ECC Scrubbing - 1.1 English - PG313

Versal Adaptive SoC Programmable Network on Chip and Integrated Memory Controller 1.1 LogiCORE IP Product Guide (PG313)

Document ID
PG313
Release Date
2025-05-29
Version
1.1 English

On-the-fly scrubbing occurs when a correctable ECC error is detected on a read transaction. A Read-Modify-Write (RMW) operation is executed at the same memory address. A RMW is used in the event that a write had occurred after the correctable error was detected but before the controller had returned to complete the scrubbing. If an uncorrectable error is detected, on-the-fly scrubbing is not performed. However if both correctable and uncorrectable errors are detected in a single burst, scrubbing is performed.
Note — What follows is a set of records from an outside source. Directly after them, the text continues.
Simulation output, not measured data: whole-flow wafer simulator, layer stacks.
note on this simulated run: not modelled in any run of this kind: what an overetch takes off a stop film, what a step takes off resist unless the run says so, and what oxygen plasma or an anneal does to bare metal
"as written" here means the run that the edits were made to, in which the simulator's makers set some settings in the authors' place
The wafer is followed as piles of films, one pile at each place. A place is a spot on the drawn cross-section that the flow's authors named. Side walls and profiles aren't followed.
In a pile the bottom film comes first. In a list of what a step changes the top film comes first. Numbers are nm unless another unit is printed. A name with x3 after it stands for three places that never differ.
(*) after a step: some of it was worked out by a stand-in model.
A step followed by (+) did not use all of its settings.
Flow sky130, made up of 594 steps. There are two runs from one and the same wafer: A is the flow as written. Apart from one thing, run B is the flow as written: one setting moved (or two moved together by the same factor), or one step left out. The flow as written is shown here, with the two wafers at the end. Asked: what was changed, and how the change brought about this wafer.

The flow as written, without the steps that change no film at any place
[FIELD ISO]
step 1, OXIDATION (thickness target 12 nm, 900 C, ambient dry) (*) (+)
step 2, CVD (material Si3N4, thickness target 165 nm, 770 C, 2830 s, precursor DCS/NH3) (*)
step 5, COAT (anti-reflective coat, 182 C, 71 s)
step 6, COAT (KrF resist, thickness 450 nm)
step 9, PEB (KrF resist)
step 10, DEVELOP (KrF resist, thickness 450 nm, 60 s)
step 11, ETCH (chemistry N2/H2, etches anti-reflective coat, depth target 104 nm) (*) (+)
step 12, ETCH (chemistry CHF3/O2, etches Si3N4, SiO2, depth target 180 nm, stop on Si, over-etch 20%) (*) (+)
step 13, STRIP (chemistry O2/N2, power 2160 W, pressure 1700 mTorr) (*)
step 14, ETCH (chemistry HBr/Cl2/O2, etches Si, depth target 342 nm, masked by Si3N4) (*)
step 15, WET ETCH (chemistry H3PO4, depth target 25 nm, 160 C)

Background scrubbing is the process of stepping through the DRAM doing RMW to each address to mitigate data loss via single event upset. The memory controller will utilize idle cycles to implement the scrubbing, and in the event of full traffic will periodically insert transactions to ensure progress is made. For DDR4, the background scrubbing period can be set by the user via the GUI. For DDR4, you can set the background scrubbing period in the GUI. The default value will scrub the DDR4 memory space once every 24 hours. For LPDDR4/4X, the background scrubbing period is not a GUI option and is set to a fixed value of 20 μs.

The memory can be initialized with the proper ECC values at the end of memory calibration. The amount of memory to be initialized is configurable, and the memory controller does not execute any user commands until this process is completed. Initialization is not required, however the user must ensure that no reads are issued to an address that hasn't been written to first.

During background scrubbing when correctable errors are detected the corrected data is written back to the DRAM. There is no user notification for correctable errors. When uncorrectable errors are detected on a background scrub, the data is not corrected, but the ECC poison bits are set for two or four consecutive memory bursts, depending on the memory topology. When both correctable and uncorrectable errors are detected during a background scrub, the corrected data is written back to the DRAM, as well as the appropriate ECC poison bits being set. The poisoned ECC data will always align to a 16Byte (128-bit) NoC addressing boundary. DDR4 is always BL8 and LPDDR4 is always BL16.

  • An example for x64 DDR4 (x72 with ECC) and a UC is detected on BL1 of BL[7:0], then the ECC poison is set on BL0 and BL1.
  • An example for x16 LPDDR4 (x24 with ECC) and a UC is detected on BL6 of BL[15:0], then the ECC poison is set on BL[7:4].

Uncorrectable errors detected on a background scrub do not generate a user notification. When the poisoned memory is read back with a normal read command, the ECC error interrupts fire, the ECC status bits update, and an AXI SLVERR occurs.

Table 1. ECC Poisoning Bursts for Uncorrectable Error on Background Scrub
DRAM Bus Configuration BLn Burst with UC Error Detected on Scrub RMW Read-Phase BLn Burst Poisoned by Scrub RMW Write-Phase N Memory Poisoned
DDR4 x72 N N+1 N N+1 0, 2, 4, 6 16 Bytes
DDR4 x40 N N+1 N+2 N+3 N N+1 N+2 N+3 0, 4 16 Bytes
DDR4 x24 N N+1 N+2 N+3 N N+1 N+2 N+3 0, 4 8 Bytes
LPDDR4 x40 N N+1 N+2 N+3 N N+1 N+2 N+3 0, 4, 8, 12 16 Bytes
LPDDR4 x24 N N+1 N+2 N+3 N N+1 N+2 N+3 0, 4, 8, 12 8 Bytes